An example of WAVES’ successful advocacy: In May 2019, WAVES lodged a Public Interest Litigation in the Community Court of Justice of the Economic Community of West African States (ECOWAS) in Abuja, Nigeria, against the Government of Sierra Leone on behalf of pregnant adolescent schoolgirls. The action followed a 2015 ban by Sierra Leone on pregnant girls’ attending mainstream schools and sitting exams. Yambasu maintained that the ban violated the rights of girls to education as well as nondiscrimination and equality under the African Charter on Human and Peoples’ Rights, African Charter on the Rights and Welfare of the Child, and Protocol to the African Charter on Human and Peoples’ Rights on the Rights of Women in Africa. In December of that year, the ECOWAS court ordered Sierra Leone to revoke the policy banning pregnant girls from accessing mainstream schools.

Yambasu continuously works with communities and organizations—for example, Defense for Children International Sierra Leone and Child Welfare Society-Sierra Leone—to lobby for the eradication of practices that hinder women’s and girls’ full physical, emotional, and spiritual development, such as sex trafficking in particular and sexual violence in general.

Yambasu’s childhood was not easy; she and her mother hated each other. That forged her later development, for both good and ill: “As I grew up, I realized I needed to change the whole narrative. I can’t go on hating anybody.” It took love from other women to remind her that not all women hated children. This love would become the foundation of her fight on behalf of women and girls. As an adult, Yambasu’s most dramatic challenge was the death of her adult son. She regained her strength only by focusing on her service to humanity, especially making the world a better place for her remaining children and grandchildren. She believes her strength is the women and girls she serves.

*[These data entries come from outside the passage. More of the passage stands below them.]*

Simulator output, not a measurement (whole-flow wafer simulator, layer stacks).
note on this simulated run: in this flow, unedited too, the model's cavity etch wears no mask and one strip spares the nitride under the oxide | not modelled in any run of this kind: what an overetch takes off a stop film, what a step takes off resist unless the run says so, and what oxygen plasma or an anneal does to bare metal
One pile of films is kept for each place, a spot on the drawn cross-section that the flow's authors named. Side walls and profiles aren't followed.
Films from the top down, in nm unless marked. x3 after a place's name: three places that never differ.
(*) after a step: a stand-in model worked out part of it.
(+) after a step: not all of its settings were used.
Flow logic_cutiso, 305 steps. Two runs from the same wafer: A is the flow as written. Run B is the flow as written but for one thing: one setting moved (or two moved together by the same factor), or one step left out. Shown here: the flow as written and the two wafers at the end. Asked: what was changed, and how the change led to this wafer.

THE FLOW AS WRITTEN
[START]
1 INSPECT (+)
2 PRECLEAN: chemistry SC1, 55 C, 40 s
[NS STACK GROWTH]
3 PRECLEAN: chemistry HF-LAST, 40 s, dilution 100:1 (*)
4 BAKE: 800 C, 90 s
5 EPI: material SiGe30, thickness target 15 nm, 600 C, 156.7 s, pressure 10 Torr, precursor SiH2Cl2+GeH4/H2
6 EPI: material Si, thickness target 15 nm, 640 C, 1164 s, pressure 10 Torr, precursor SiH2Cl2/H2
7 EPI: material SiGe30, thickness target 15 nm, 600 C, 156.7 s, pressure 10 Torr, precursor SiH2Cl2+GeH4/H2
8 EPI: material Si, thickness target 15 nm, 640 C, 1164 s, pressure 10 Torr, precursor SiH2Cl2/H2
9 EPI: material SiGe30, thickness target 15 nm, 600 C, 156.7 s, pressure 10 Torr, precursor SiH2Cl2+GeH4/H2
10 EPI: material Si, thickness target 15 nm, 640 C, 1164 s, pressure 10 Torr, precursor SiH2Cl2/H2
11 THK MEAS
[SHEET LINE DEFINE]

Not everyone in Sierra Leone is happy with Yambasu’s work. She faces constant resentment from traditionalists and others. Nevertheless, over the past decades, Yambasu has learned that fear is the biggest drawback facing women, and she counsels both them and herself to stay committed to their goal of helping each other. Women, she maintains, should share their experiences to help build self-esteem in other womenand help change narratives for women and girls.

She visualizes a nation “where women and girls are free from violence, are capacitated to stand up for their rights, have unhindered access to education, with full support from their community and policies.”

Thanks to Yambasu’s efforts, that dream is gradually but assuredly turning into a reality in Sierra Leone.